At 04:16 AM 6/22/2011, Michele Comitini wrote:
Harry,
right: vapour is a gas. As it is O2. IMHO
the probe of Dr Galantini detects the liquid
phase of h2o or other liquid conductor
capacitor. It is not a chemical reactant that
binds to any h2o molecule that comes
around. Conductivity of gases is very low compared to liquids.
Do you see any specifications of the meter for
detecting the liquid phase? I've looked, it's missing.
The problem with this is that water would
condense on the probe. You would always see 100%
liquid water, if this is how it's being detected,
unless you preheated the probe. Tricky. There are
descriptions on-line of how to measure steam
quality, and this approach is not mentioned at all.

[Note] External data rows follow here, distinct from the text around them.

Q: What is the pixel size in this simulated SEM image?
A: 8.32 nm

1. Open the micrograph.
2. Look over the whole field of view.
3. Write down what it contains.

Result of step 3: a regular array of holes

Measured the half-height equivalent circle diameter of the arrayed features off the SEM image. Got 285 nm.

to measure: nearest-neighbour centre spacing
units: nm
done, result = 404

When you ask for tech specs of instruments used
by people that know how to make good experiments
search for the physical principles that is
behind the measure not the range or the main
field of application of an instrument. I bet
Galantini knows how that probe works inside quite well.
He might and he might not. It depends on his
specific experience. He might have never made a
measurement like this before, though he would
certainly understand the physics; he might simply
assume that g/m^3 referred to liquid water, without thinking much about it.
Do you see his actual measured values anywhere?
Seems to me I saw something somewhere.